Posted on July 07, 2011

Many private companies are still unaware of the substantial tax and cash flow benefits that can be obtained from employee share schemes. But as part of the process of introducing a scheme it is usually necessary to agree a tax valuation with HM Revenue & Customs. This provides a baseline from which any subsequent tax charges can be calculated.

When HMRC is helpful

In some circumstances HMRC can be surprisingly helpful. For example, if you are considering offering share options under the government sponsored Enterprise Management Incentive (EMI) scheme, HMRC will discuss the valuation of the shares with you before the options are awarded, or even before the scheme documentation has been drawn up. This allows you to judge the tax consequences for the recipient. If the options are granted with an exercise price which HMRC considers to equate to fair value, all the gains realised when the options are exercised and the shares sold will be within the capital gains tax regime. This is much better than income tax and substantially increases the benefit to the recipient. It also means that the company will save on the NICs which would be payable on unapproved awards or cash payments.
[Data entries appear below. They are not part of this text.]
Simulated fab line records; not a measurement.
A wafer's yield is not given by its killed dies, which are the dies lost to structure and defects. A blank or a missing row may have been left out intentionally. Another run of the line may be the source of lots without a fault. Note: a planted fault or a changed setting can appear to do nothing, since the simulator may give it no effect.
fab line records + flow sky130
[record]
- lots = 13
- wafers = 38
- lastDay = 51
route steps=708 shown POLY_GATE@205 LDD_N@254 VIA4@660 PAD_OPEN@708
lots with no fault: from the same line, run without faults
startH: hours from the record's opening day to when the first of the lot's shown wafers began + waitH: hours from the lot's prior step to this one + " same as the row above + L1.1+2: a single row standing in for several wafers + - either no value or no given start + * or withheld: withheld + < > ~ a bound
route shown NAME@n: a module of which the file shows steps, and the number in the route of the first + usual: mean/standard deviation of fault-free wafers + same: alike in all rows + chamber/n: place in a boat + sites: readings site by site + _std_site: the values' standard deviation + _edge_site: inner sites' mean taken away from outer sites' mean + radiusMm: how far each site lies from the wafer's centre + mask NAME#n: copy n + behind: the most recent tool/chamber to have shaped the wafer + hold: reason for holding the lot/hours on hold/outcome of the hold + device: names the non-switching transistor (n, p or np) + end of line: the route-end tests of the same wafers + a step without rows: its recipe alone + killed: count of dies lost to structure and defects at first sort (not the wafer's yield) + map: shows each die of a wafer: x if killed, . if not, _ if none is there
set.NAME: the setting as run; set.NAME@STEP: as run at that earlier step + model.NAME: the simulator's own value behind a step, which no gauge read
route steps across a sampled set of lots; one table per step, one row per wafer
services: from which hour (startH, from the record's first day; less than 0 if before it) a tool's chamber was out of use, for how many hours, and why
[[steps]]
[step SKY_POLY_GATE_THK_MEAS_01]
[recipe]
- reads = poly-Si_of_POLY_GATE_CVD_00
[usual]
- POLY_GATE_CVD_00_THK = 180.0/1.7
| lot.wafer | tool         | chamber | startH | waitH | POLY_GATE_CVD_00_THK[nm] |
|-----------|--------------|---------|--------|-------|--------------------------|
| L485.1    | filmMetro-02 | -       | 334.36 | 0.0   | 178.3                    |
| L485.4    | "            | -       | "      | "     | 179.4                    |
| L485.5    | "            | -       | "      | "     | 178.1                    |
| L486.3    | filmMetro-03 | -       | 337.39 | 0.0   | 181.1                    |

Under an EMI scheme you don't have to grant the options with an exercise price equal to fair value. You can set the price higher or lower than this. Companies often promise options to their key people but don't get around to issuing them for some time. If the value of the shares has increased over this period, the directors may decide to compensate for this by setting the exercise price at less than current value. In this case, the difference between the two will be subject to income tax and possibly NICs at the date of exercise but the rest of the gains will still be subject to CGT only.

Reverting to type

HMRC is less helpful when it comes to other schemes. In relation to Company Share Option Plans (CSOPs), another type of government sponsored option scheme, or Share Incentive Plans (SIPs), HMRC will not discuss valuation until the scheme documentation has been fully drawn up and approved by HMRC, a process that can take months.

HMRC is even more unhelpful when it comes to other schemes, such as share purchase schemes or unapproved share options. In these cases the officials will not discuss valuation until after the awards have been made. This means that the company effectively has to guess what value will be acceptable to HMRC before making the awards.

Take the case of a share purchase plan. An increasing number of companies these days are offering employees the opportunity to purchase shares in their employers, but paying only a nominal amount up front. The rest is usually payable on an exit event such as sale or flotation. Any gains will normally be subject to capital gains tax, not income tax, although the employee may also be subject to investment risk. From a tax point of view, however, the problem is that if, after the transaction has taken place, HMRC decides that the total purchase price (including the deferred element) was less than fair value at the date of purchase, there will be a charge to income tax on the difference.

Getting it checked

It is generally worth having a conversation with HMRC about value as soon as possible after the transaction has taken place. There are two main reasons for this: firstly, that if the company subsequently does well, HMRC may be tempted to use the benefit of hindsight to argue for a share valuation higher than the deal price, which will trigger the income tax charge just mentioned. The second reason is that, in some circumstances, any income tax due must be collected via PAYE. This must be recovered from employee income within 90 days of the transaction taking place, otherwise the amount is treated as a benefit in kind to the employee and taxed again. This tax is irrecoverable even if the employee later pays back the unpaid PAYE. Therefore, a company could unwittingly incur a PAYE liability and find that, since it was not paid within the prescribed period, there is double tax to pay. It is likely also that penalties and interest would apply.

This latter scenario would apply if the shares are what is known as "readily convertible assets" (RCAs). Shares fall into this category if they are quoted, since the shares can be sold for cash. Private companies who allow employees to buy and sell shares via internal market arrangements will also find that their shares are classed as RCAs. There is a further trap for the unwary, however: shares in subsidiaries of private companies are automatically classed as RCAs whether or not they can be traded. This is an anti-avoidance measure designed to stop companies providing advantage to employee by manipulating the shares of subsidiary companies.

Avoiding action

For this reason it is vital to (i) have your valuation prepared, or at least looked at, by a professional valuer such as the RM2 Partnership, that understands HMRC custom and practice and (ii) draft the documentation for the transaction so that there is the possibility of adjustment to the price if HMRC decides to be stubborn. It may be preferable to agree to pay a higher price at a later date rather than income tax for the current tax year. In some cases it may be necessary to allow for the transaction to be reversed completely if HMRC takes an unreasonable view, although thankfully in practice it is rare that transactions have to be completely reversed.